The 1878 Berlin Congress and the Albanian Question
A breaking point in the development of the Albanian Question became the 1878 Berlin Congress and its decisions. The Albanian hindering to the decisions of the Great Powers at the Berlin Congress to divide the Albanian ethnic space and historic territories claimed by the Albanians as such contributed tremendously to the further development of an Albanian self-consciousness and nationalism. In the other words, the negotiations among the members of the European Concert of Great Powers that took place in 1878−1881 caused radical changes in the attitude of the Albanian political leadership but as well as of ordinary people. Both the 1878 San Stefano Treaty and the 1878 Berlin Congress assigned certain Albanian inhabited territories (but as well as Slavic and Greek ones too) to the neighboring Christian states of Serbia, Montenegro, Greece, and Bulgaria what compelled local Albanian folk to carry out self-defensive actions in the forms of guerrilla and terrorist attacks on the local Christians. This resistance was carried out and through the protests, sending various memorandums and finally by organizing the open-armed defense of claimed national territory against the unjustifiable policy of the European Great Powers towards the Albanians, as it was understood by the Albanian political leadership of the first pan-Islamic and the Muslim Albanian national-political organization: the First Prizren League (1878−1881). Subsequently, the League developed a notion among the Muslim Albanian population, regardless of their three different denominations, that the Albanian nationality of the Islamic denomination deserved an autonomous political-administrative-cultural status within reformed and remodeled Islamic Ottoman Empire. Clearly, the League had been formed primarily to defend the Islam, the Muslim Ottoman Empire and Albanian national-historic lands from their division and partition by either domestic Balkan states of foreign European powers, but it was not in agenda at that time the establishment of an independent (Islamic) Albanian state as separate from the (Muslim) Ottoman Empire.

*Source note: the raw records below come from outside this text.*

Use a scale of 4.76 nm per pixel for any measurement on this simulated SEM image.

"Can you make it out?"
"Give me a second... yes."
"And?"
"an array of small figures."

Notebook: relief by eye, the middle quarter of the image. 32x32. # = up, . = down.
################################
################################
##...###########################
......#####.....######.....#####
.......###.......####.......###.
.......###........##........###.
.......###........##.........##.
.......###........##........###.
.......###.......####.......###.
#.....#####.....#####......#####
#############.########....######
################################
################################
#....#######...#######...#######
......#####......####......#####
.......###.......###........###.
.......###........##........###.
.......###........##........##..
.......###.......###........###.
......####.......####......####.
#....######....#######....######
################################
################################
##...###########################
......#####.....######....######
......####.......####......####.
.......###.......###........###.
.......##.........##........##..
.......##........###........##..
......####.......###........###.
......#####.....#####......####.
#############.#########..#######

Shortly, foreign propaganda and pretensions of the Balkan states on the parts of Albanian populated territories on which they have been at that time minority population crucially contributed to the development of the Albanian nationalism and national movement at the end of the 19th century.
Toward the Albanian nation-state
The Albanian people, already faced with major difficulties in the process of building a modern (European) society, were even more affected by the division in the spiritual, political, confessional, and cultural aspects. During the period of the Albanian national movement – Rilindja, 1878−1912 – the leading Albanian national workers tried to constitute Albanians in their entire ethnolinguistic territory based on their common identity, which was primarily considered as linguistic nationality. The crucial reaction of an Albanian leadership to any attempt to dismantle Albanian ethnolinguistic-historical territory from its core was the response to the announced terms of both the Treaty of San Stefano and the Berlin Congress in 1878. Thus, the international community faced the Albanian arguments, which invalidated the proposals concerning the distribution of the “Albanian” lands among its Christian neighbors. The negative attitude of the Great European Powers towards the Albanian Question at the end of the 19th century, served as a catalyst, which strengthened the Albanian (Muslim) domestic forces to struggle for either autonomy within the Ottoman territory or the independence in the case of the collapse of the Ottoman Empire. A national division on the confessional basis was not seriously understood as a significant obstacle for the Albanian unification, at least not from the beginning of the Albanian national movement and, therefore, a single (united) “Albanian” autonomous province within the Ottoman Empire became the major political task of the movement. However, the ethnic Albanians would compose only 44% out of a total population of such “united Albania”.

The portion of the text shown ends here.